0
AND to think we almost had a six-team play-offs series in the Super 14 this year.
That was the plan, one of the key outcomes of the SANZAR meeting in Perth last July. The first six teams in the competition after everyone had played everyone else would get to the finals.
Simple. Except, of course, that this wasn't nearly complicated enough for the South Africans, who demanded that the top two teams from New Zealand, Australia and South Africa fight out the play-offs instead, irrespective of where they finished on the table.
That was a tad too ridiculous for Australia to accept - even though, as the competition ladder stands, it would be the country to benefit most.
Under the South African system, if finals berths were allocated on present rankings, the seventh-placed Brumbies would qualify instead of the sixth-placed Crusaders because New Zealand has used up its two-berth quota with the table-topping Hurricanes and Chiefs.
So the whole idea was dropped, which is a pity, because with just two rounds remaining, nine teams are still in contention. Whatever happens over the next fortnight, five teams capable not only of making the finals but of winning the title are doomed to miss out.
Most vulnerable is the ninth-placed Western Force, which is biting its nails after losing 32-29 to the Bulls in Pretoria yesterday. Not a smart idea that, biting fingernails, because that's all they're hanging on by. But anyone observing how heroically the Force stood up to the bludgeoning of the Bulls to come so close to a stunning victory - after losing its second playmaker James O'Connor to an early injury - would have come away convinced it can still go all the way if somehow it can navigate through the minefield of the next two weeks. At least its remaining two matches are against sides ranked below it, the Stormers and Highlanders.
South Africans, bless their conspiracy theory-obsessed hearts, were bleating loudly on their websites yesterday that the Queensland Reds, long out of contention, deliberately threw their match against the Brumbies on Saturday to give their fellow Australians a boost up the ladder.

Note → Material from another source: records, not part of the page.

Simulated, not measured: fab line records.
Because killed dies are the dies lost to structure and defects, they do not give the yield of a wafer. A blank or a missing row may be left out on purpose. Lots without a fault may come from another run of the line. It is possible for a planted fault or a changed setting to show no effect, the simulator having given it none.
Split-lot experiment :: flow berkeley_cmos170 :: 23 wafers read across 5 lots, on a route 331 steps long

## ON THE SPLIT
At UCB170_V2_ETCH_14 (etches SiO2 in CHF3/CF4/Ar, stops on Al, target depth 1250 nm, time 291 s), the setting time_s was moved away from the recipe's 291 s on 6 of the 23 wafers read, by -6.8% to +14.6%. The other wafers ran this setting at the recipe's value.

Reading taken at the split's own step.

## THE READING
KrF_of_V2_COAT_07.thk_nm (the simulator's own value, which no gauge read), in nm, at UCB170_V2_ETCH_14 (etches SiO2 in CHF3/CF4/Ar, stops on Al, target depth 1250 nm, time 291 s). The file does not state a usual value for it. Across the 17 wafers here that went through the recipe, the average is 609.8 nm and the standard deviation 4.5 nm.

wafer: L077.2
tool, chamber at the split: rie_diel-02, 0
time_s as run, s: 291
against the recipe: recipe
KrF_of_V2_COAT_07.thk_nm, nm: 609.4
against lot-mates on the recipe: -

Granted, it certainly looked at times like this was exactly what the Reds were up to.
How else to explain how Brumbies second-rower Peter Kimlin came to score just before half-time after rumbling into a settled Queensland defensive line and going straight through Brando Va'aulu and James Horwill with barely a finger laid on him? But a fix has to be organised, and the Reds don't do organised.
No, pathetic as it was, this was a Reds side going full tilt. Late in the second half, an official in the Suncorp Stadium press box announced, "the crowd is ... " and then paused to get his hands on the attendance figure, but all I could think of was "long-suffering".
To be a Reds supporter, following this side week after week, is to get a sense of what Charles Sturt must have experienced traversing the Simpson Desert back in 1844, laboriously but optimistically climbing one slippery sand dune after another, only to find the outlook is even bleaker on the other side.
Life in the ranks of the Red Army is an endless circular march of wishful anticipation, false dawns and cruel anti-climax.
Queensland supporters might be dying a slow death, but spare a thought for Phil Mooney. The Reds are coach-killers. Since 2002, they've killed off Mark McBain, Andrew Slack, Jeff Miller and Eddie Jones, and now they have Mooney squarely in their sights. Honestly, there's only one thing for him to do - get them before they get him.
Still, full credit to the Brumbies, even if little more was asked of them than to hold their line intact for two or three phases, which is the most the Reds can manage at any one time before their brains get overtaxed.
But nonetheless, it was impressive the way the Brumbies were able to employ two distinct defensive patterns without falling into confusion - using the slide defence whenever the Reds won a quick ruck ball, and the rush defence on a slow ball. In attack, the Brumbies' tactics of working the inside channel were hardly revolutionary, but that's always the best way of exposing a side that is lazy in defence and doesn't make the effort to push across.
The runaway win leaves the Brumbies sharing fifth spot with the Waratahs and Crusaders, three points adrift of the Sharks. And that means the Waratahs can do everyone a favour if they go armed with spear-guns when they dive into the Shark Tank on Saturday.
NSW's 18-10 win over the Cheetahs on the weekend should not be cause for disappointment but somehow it is. No doubt that's selling the Cheetahs short.
Cursed as they were by a draw that forced them to play their first six matches on the road, the boys from Bloemfontein still shouldn't to be taken lightly, as their results since returning home have shown.
Yet even though the Waratahs are desperate not just for wins but for bonus points, they can't seem to shake their conservative mindset. Leading 15-3 with only 15 minutes remaining and two tries still needed for a bonus point, what did NSW skipper Phil Waugh do when presented with a penalty deep inside the Cheetah territory? He kicked for goal.
Now as it happened, the Waratahs needed their eight-point buffer as the Cheetahs clawed their way back in the dying minutes. But just once this season, it would be inspiring to see a statement of raw, aggressive ambition from the Tahs.
Even in the frenetic climactic stages of the competition, they remain so measured, so infuriatingly calculated.